Glass plays an important part in school security and wellbeing, providing unobstructed views necessary for wayfinding during active shooter events or other security threats while also allowing visible light to pass through. Light and views of nature have been proven to better students’ ability to learn. This is all according to a webinar series called the Resilient Design Symposium, which addresses design for school safety and disaster mitigation.
Hosted by Architectural Record and sponsored by Technical Glass Products (TGP), the second webinar in the series, titled “Keeping Schools Safe with Fire-Rated Glazing Solutions,” explained the difference between fire-rated products and codes and gave examples of fire-rated design in schools.

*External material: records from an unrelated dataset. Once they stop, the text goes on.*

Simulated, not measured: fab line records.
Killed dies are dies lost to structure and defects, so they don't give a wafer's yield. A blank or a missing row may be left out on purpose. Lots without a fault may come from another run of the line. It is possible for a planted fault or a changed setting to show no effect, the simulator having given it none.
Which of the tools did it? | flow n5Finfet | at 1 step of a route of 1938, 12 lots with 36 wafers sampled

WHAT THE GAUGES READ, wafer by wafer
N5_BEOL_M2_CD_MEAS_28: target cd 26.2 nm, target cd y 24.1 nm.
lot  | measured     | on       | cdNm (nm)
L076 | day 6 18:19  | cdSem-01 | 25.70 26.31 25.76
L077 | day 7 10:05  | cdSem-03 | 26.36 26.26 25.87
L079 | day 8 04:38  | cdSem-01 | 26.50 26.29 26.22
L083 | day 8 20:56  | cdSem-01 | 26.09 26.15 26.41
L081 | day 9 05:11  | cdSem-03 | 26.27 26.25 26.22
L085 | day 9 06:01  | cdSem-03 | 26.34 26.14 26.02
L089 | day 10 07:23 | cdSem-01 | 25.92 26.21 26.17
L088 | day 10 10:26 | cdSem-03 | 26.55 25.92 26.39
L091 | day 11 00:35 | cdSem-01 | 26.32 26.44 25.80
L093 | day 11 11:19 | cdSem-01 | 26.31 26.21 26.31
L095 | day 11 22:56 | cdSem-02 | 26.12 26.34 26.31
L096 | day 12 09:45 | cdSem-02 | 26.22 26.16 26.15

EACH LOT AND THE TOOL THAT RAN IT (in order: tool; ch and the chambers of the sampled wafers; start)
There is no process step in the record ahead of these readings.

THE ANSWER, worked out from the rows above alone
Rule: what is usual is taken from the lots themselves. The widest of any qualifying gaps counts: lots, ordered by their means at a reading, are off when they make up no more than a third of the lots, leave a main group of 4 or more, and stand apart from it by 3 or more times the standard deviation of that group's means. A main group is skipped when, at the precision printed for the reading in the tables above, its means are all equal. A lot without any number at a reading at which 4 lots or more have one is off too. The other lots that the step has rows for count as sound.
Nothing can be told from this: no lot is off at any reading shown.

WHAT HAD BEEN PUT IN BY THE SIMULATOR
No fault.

James Wharton, territory account manager for TGP, started the webinar by polling viewers about their biggest concern related to fire-rated glass. The issue with the most votes was knowing which code to follow. He then emphasized the importance of fire-rated design by pointing out that from 2011 to 2015, there was an average of 4,980 structure fires across educational facilities to varying degrees.
A major function of fire-rated glass is compartmentation, or keeping a fire contained to help people exit the building, so fires can be fought more adequately and efficiently. Fire-rated glass products are an example of passive suppression because they do not require electricity or water pressure to function properly.
“There’s no question glass will do the job,” said Wharton.
He explained the difference between fire-protective glazing, which protects against flame and smoke, and fire-resistive glazing, which protects against flame, smoke and radiant and conductive heat. Protective glazing may not exceed 25% of the aggregate length of the wall and may not exceed 156 square feet. The type of glass used in these constructions is often thinner and can be used with a framing system provided by a different manufacturer.
Fire-resistive systems are transparent wall assemblies and can achieve 60- and 120-minute wall ratings. The glass is thicker and the frame must be tested in conjunction with the glass as an assembly, meaning the system must come from one manufacture.
Both fire-protective and fire-resistive glass are subjected to a fire and hose stream test. The assembly must remain intact for the duration of the fire test with no flaming on the exposed surface. Every product rated to 45 minutes or greater must pass the hose stream test. The glass and frame cannot break in this test because if there’s a hole in the system then it’s no longer achieving compartmentation, according to Wharton.
One trend Wharton pointed out is the combination of fire-rated glass with impact, force-entry, ballistics, hurricane and acoustics ratings. Fire-rated glass is often subjected to CPSC 16 CFR 1201 Cat II testing for impact rating. Wharton also said that states are increasingly passing laws requiring increased security levels at schools, meaning that fire-rated glass could be required to meet these other performance requirements.
Wharton also said that he’s seeing more fire-rated glass being used on the exterior of a building. This was the case with the Central Elementary renovation in Dodge City, Kan., which required fire-rated glazing on the exterior of the building that matched the historic look of the building’s previous windows. In these cases, fire-rated glass is often used as part of an insulating glass unit.
He’s also seeing fire-rated transparent wall systems being used to create unobstructed views and to open up a space inside a school, creating a seamless transition.
The webinar series continues tomorrow with a focus on designing for disaster.